For students of American history the Battle of Antietam during the American Civil War is analogous to the 2020 election. During the battle – credited as the turning point of the war in favor of the Union – more than 23,000 men died in 12 hours. It was the single bloodiest day of combat in American history. And though it was the turning point of the war by stalling the Confederate invasion of Maryland – the casualties were so brutal for the Union it would be months before they even resumed an advance.
In the same way the 2020 election exposed the flawed tactics, candidacies and efforts of both parties. Yes, it sure looks like Democrats took the White House (we will leave the fraud allegations aside) but the party and its nominee, Joe Biden, were so uninspiring they were not able to keep many voters from splitting their tickets down – ballot for Republican legislators and house members.
For Democrats, the implications of 2020 are clear. Trump is gone, but the GOP grip on power is far from loosened. Indeed, at the state level, it appears to have tightened. The GOP is set to gain legislatures at the end of the year vs. lose any. Democrats hopes of wresting the Texas House, North Carolina’s legislature, Arizona’s legislature, or Minnesota’s Senate are all but gone.
The Senate, far from providing Democrats a majority, is set to at best lead to a 50 – 50 tie (assuming Georgia’s run-offs go their way), leading to a body controlled by the likes of Republican Susan Collins (who surprisingly cruised this go – round) and West Virginia Senator Joe Manchin.
That Senate, due to Democrat’s geographic concentration in urban areas, and erosion of support in smaller, whiter states, has allowed the GOP to install a host of Justices at every level of the judiciary and given conservatives a 6 – 3 majority on the court (a majority not seen since the pre – Depression era). It has also made Democrats dependent on the few remaining conservative Democrats in their Caucus like Joe Manchin and moderates like Kyrsten Sinema in now purple Arizona.

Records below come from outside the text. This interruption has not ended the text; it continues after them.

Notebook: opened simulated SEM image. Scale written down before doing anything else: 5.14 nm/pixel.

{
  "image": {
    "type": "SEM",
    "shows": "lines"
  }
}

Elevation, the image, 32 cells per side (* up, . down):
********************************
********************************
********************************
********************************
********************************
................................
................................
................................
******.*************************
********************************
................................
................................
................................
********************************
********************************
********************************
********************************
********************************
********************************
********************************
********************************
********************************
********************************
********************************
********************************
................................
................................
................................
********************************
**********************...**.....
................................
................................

When it came to winning back some of these blue – collar whites, Biden barely succeeded according to leftist analyst Ronald Brownstein. Biden did marginally better in swing state communities such as “Erie and Scranton, in Pennsylvania; the Green Bay area, in Wisconsin; and Macomb County, outside Detroit, helped him recapture the big three “blue wall” states that Trump dislodged in 2016..” Where it seems Biden did significantly improve beyond the major urban centers (which was expected) was the cores of smaller cities themselves.
Yet, due to where the Democratic coalition is concentrated – in urban centers and dense suburban areas ringing major cities – and despite winning the popular vote by close to four points, Biden is on track to barely carry the Blue Wall and cede Iowa and Ohio.
Democrats can comfort themselves with the knowledge they made significant gains in Georgia and Arizona, and likely have taken Colorado off the table, but they barely made a dent in Nevada, North Carolina and lost ground in Florida.
Messaging strategy aside for Biden – some strategists think he let Republicans off easy by focusing solely on Trump – Biden’s lack of any sort of coat-tails suggests just how much many swing states retain their down – ballot conservative roots. For example, Biden partially won Pennsylvania by wracking up a 250K vote lead in the suburbs. Yet, Republican Brian FitzPatrick won in those same suburban counties easily. In Georgia, Democrats Senate nominees ran significantly behind Joe Biden.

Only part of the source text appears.